[Feature]: AFD Decoupled Deployment + Separate Attn/FFN Weights with Asymmetric Flexible Allocation

### 🚀 The feature, motivation and pitch

It supports the decoupled deployment of AFD, where the weights of Attention (Attn) and Feed-Forward Network (FFN) are deployed separately, and an asymmetric and flexible ratio allocation is implemented.

### Motivation.
In large-scale Mixture-of-Experts (MoE) inference, the advantages of sparsity during the decoding phase necessitate a continuous expansion of expert parallelism (EP). Previous designs (e.g., DeepEP [1]) have enhanced throughput at scale but exhibit limited scalability due to the placement of EP shards across data-parallel (DP) ranks. Recently, Attention–FFN disaggregation (AFD) has been proposed by ByteDance [2], StepFun [3], and Huawei [4].

The underlying rationale is clear: the attention phase is constrained by memory, while the FFN/expert phase is limited by computational power. Therefore, a singular, homogeneous deployment cannot concurrently optimize both. Module-wise heterogeneous placement proves advantageous as EP continues to scale.

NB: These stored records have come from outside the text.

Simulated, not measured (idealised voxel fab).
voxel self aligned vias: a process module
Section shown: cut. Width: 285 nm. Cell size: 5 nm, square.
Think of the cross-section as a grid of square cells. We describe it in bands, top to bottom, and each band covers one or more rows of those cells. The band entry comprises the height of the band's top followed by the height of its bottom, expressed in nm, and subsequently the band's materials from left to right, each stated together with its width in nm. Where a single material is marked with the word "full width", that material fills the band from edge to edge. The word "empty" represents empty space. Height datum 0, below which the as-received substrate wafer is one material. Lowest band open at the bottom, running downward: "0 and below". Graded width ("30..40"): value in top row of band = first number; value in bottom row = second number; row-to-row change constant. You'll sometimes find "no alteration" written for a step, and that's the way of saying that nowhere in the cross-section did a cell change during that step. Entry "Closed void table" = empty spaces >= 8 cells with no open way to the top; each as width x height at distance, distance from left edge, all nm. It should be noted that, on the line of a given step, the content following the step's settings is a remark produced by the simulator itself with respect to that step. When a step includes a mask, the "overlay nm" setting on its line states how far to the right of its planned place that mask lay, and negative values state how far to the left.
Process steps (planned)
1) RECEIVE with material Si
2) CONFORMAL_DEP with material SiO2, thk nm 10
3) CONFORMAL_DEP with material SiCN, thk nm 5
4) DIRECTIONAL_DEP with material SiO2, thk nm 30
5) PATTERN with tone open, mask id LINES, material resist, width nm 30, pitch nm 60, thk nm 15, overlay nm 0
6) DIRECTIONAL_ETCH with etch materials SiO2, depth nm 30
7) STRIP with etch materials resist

AFD introduces extra and frequent communication between Attention and FFN instances. Communication efficiency thus becomes a key factor for end-to-end throughput. In particular, for MoE models, two schemes can be used for A2F and F2A data transfer, the difference of which lies in whether the EP-related token dispatch/combine logic is coupled in A2F/F2A.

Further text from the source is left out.